Busted Biscuits

~ A Southern-fried altar call for women who’ve been shrinking too long.

Healing doesn’t come all at once. And honestly, if it did, I think it might just kill us. It takes time ~ like gravy from scratch ~ it’s gotta simmer and thicken before it’s worth anything. And when healing does come, it usually sneaks in through unexpected places.

I don’t know about the fellas, but for women who’ve spent years trying to play shrinking violet ~ whatever the reason… so we’re not seen, don’t draw the wrong kind of attention, aren’t ‘too much’... it’s exhausting. You know what I mean, right?

And sometimes healing shows up in a “Towanda moment.”

Y’all remember that scene from Fried Green Tomatoes ~ Kathy Bates in a Winn-Dixie parking lot, all shrunk down from years of being “pleasing”... until some young, entitled girls steal her parking spot. Then she snaps. Rams their car and hollers,

“Face it, girls, I’m older and I have more insurance.”

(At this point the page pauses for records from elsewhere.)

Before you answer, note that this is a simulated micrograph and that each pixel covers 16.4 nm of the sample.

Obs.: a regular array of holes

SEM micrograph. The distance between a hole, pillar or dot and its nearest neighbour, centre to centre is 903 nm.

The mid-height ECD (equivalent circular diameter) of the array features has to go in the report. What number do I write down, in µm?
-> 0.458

It was a breaking point. It wasn’t about the parking space. It was about HER space… her right to take up some room.

Well, turns out I’ve got an alter ego, too. I just didn’t realize it fully until today. Her name is Dora Jean.

She’s been simmering like Uncle Bruce’s Brunswick stew on a Saturday afternoon before the Dawgs kick off ~ rich, bold, and about to boil over.

My Granny used to call me Dora Jean when I was being sassy or goofy as a doorbell ~ when I was bustin’ at the seams with sass and sound. About a year ago, feeling nostalgic, I made myself a work shirt like my Granddaddy used to wear ~ you know the ones ~ plaid with pearl-snap buttons. I had the name “Dora Jean” stitched on a patch. Saw my friend Karen do it and thought, the only thing more Southern than that is a quick run to the Piggly Wiggly for a moon pie, RC-Cola, and loaf of Sunbeam.

So back to my own Towanda/Dora Jean moment.

I was heading to Lowe’s for paint. As I pulled in, I noticed multiple handicapped and veteran spots were open. I’m a veteran, but I’m able-bodied, so I always check to make sure there are plenty available before I take one.

But today… I needed something.

I needed to validate myself.

No one made me feel small but me. That’s the part that hurts the most ~ and the part I finally decided to change.

For years, I’ve made my service small. I didn’t serve as long as others and certainly wasn’t a lifer retiring from service. I wasn’t deployed to a war zone. So I told myself my offering was less somehow.

But Dora Jean rolled her eyes and reminded me: I raised my hand during wartime ~ while Desert Storm was still active. I enlisted through a deferred entry program and shipped out to Fort Jackson for boot camp in March of 1991. I may not have known where I’d be sent, but I knew what I was signing up for. I didn’t run from it. I stepped toward it.

Against my mama’s pleas, I cannonballed toward something bigger than myself. I may not have worn my boots in Kuwait, but I stood closer than most. And I did it willingly ~ at 19 ~ ready for all that came with it. That’s not peacetime. That’s wartime service. No combat, but I still said yes when the world was on edge ~ and that offering is valid. Every stitch of it.

So today, Dora Jean parked in that veteran space proudly.

It wasn’t about the parking spot. It was about MY spot… my place in this world.

Am I letting myself expand fully into who I am and what I’m meant to be?

Because I’m weary of playing small so others can feel big. I’m weary of biting my tongue when others don’t. I don’t need special treatment ~ I just want equal footing.

And I’m convinced, with Dora Jean riding shotgun, I’ll get there.

Because here’s what you need to know:

Once the can of biscuits is busted… honey, you can’t shove that stuff back in.

So expand.

Rise up.

And butter your own damn biscuit.

Dora Jean’s final word…

“God didn’t knead all this strength into me just so I’d sit pretty and stay quiet. I rose for a reason... and the shrinking violet is now a whole garden, thorns and all.

And when I draw my final breath and leave this earth for my heavenly home ~ holding a casserole in one hand and a glitter pen in the other ~ somebody better make sure my headstone says, ‘Mother. Daughter. Friend. Cannonball.’”

Wearing my truth today… Dora Jean stitched on my chest, fired up in my bones, and finally showing up for myself.